Title : Direct photolithography of quantum dots via photoclick chemsitry for high-resolution QLEDs
Abstract:
Quantum dot light-emitting diodes (QLEDs) have emerged as pivotal candidates for next-generation displays, owing to their tunable emission wavelengths, narrow spectral bandwidth, high brightness, and solution-processability. However, achieving high-precision quantum dot (QD) patterning remains a critical bottleneck for industrial implementation. Conventional inkjet printing suffers from limited resolution (<5 μm) and coffee-ring artifacts, whereas traditional photolithography compromises QD performance during photoresist processing. Direct photolithography has recently emerged as an innovative approach to bypass these limitations by simplifying traditional photolithographic workflows. This methodology integrates QDs with photosensitive molecules, enabling efficient fabrication of ultra-high-resolution patterns with large-area uniformity while maintaining compatibility with semiconductor manufacturing protocols. Nevertheless, existing direct lithography techniques typically require stringent environmental controls and precise exposure parameters. Developing an air-processable direct lithography method compatible with large-scale semiconductor manufacturing therefore holds critical significance.

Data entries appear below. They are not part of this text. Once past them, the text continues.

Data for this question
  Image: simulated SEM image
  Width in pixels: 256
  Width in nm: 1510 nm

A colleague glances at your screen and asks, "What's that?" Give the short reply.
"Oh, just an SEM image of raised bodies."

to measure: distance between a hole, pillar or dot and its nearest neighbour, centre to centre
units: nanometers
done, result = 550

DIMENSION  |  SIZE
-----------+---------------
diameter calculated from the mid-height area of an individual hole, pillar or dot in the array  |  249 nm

Leveraging photo-click chemistry's advantages of mild reaction conditions, high selectivity, and rapid kinetics, we propose a UV-triggered azide-alkyne cycloaddition strategy for QD patterning. Distinct from prior inert-atmosphere-dependent methods, our approach utilizes ambient air conditions with standard 365 nm UV irradiation, ensuring seamless integration with semiconductor fabrication lines. The reaction achieves efficient QD film crosslinking, enabling submicron-resolution patterning while preserving intrinsic optoelectronic properties. Notably, the crosslinked QD layers achieved a record external quantum efficiency (EQE) of 20.05% in QLED devices, attributed to suppressed interfacial defects and optimized charge balance. By synergizing click chemistry precision with semiconductor-grade manufacturability, we establish a universal platform for high-resolution optoelectronic patterning, accelerating industrial adoption of QLEDs and related quantum dot technologies.
We further extend this direct photolithography to functional layers including PEDOT:PSS and metal oxides (WOₓ, MoO₃). Through controlled photochemical processes involving crosslinking and ligand exchange, we achieved solubility modulation of these materials, enabling ultrahigh-resolution patterning exceeding 3,300 PPI. This advancement demonstrates compatibility with multilayer device architectures and addresses a critical challenge in RGB full-color QLED commercialization.